US president Joe Biden says that the Supreme Court’s decision to overturn Roe v Wade has pointed the country down an “extreme and dangerous” path and that rights surrounding contraception and same-sex marriage may be targeted next.
By Khaila Gentle
WASHINGTON D.C., Sun. June 26, 2022
After a historic ruling in which the US Supreme Court decided that the constitutional right to abortion within the country no longer exists, more than twenty-five states are expected to either fully outlaw or severely limit abortions.
“The constitution makes no reference to abortion, and no such right is implicitly protected by any constitutional provision,” wrote Justice Samuel Alito who, along with four other conservative justices made up the majority vote to overturn Roe v Wade—the landmark court decision from fifty years ago that made abortion a constitutional right. Three of the justices who make up that majority—Neil Gorsuch, Brett Kavanaugh, and Amy Coney Barrett—were appointed by former US president Donald J. Trump.
The court’s liberal justices, who voted against overturning Roe—Stephen Breyer, Sonia Sotomayor, and Elena Kagan—wrote a joint dissent, described by CNBC reporters as “scathing.”
“The majority would allow States to ban abortion from conception onward because it does not think forced childbirth at all implicates a woman’s rights to equality and freedom,” they stated.

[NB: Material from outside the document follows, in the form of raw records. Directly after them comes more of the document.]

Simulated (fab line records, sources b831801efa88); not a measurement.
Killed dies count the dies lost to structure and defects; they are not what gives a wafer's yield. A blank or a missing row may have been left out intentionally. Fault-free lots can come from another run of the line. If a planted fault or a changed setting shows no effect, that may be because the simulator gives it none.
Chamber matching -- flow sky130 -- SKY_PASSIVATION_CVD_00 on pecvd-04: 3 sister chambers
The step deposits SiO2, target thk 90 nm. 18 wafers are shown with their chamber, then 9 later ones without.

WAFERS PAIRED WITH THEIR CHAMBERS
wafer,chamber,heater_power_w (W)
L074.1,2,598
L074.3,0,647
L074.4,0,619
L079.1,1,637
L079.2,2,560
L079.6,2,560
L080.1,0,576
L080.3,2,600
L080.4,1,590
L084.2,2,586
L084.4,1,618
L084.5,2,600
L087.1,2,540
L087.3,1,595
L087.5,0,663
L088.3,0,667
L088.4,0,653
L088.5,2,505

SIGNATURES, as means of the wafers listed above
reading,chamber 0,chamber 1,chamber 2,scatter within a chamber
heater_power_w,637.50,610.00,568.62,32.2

“A State can force her to bring a pregnancy to term, even at the steepest personal and familial costs,” they added.
In addition to Roe v Wade, the majority also voted to toss out the 1992 court decision made in Planned Parenthood v Casey, which upheld abortion rights and reaffirmed Roe. The controversial ruling, passed on Friday, June 24, came as part of a case titled Dobbs v. Jackson and grants individual states autonomy over their own abortion laws. It is likely to result in abortion being banned or severely restricted in the majority of America’s Southern states, and millions of persons seeking abortions will now have to cross state lines to do so—a reality that experts say will most severely impact women of colour.
“Women of color, poor women, Black women are often the canary in the coal mine on these issues,” said Melissa Murray in the Washington Times. Murray is a law professor at the New York University and the author of the book Cases on Reproductive Rights and Justice. “Their experience really telegraphs where we are going with this,” she added.
Since its passing, numerous lawmakers, women’s rights organizations, and abortion rights activists have condemned the decision—as has US president Joe Biden. In a statement given shortly after the ruling was made, President Biden stated that the nation is being pointed down “an extreme and dangerous path.” The US president also referred to the decision as “a realisation of an extreme ideology and a tragic error by the Supreme Court”.
While polls have shown that the majority of Americans did not want Roe v Wade to be overturned (one poll by Monmouth University found that 64% believe abortion should be legal or legal with limitations), those opposed to abortion have been celebrating the decision. Conservative justice Clarence Thomas wrote a concurring opinion with the majority vote in which he stated that cases that established rights regarding the use of contraceptives and sam-sex marriages should also be reconsidered.

The decision made on Friday came just one day after the Supreme Court passed down another controversial ruling—one that struck down the New York law which requires persons to have a license for carrying guns outside their homes.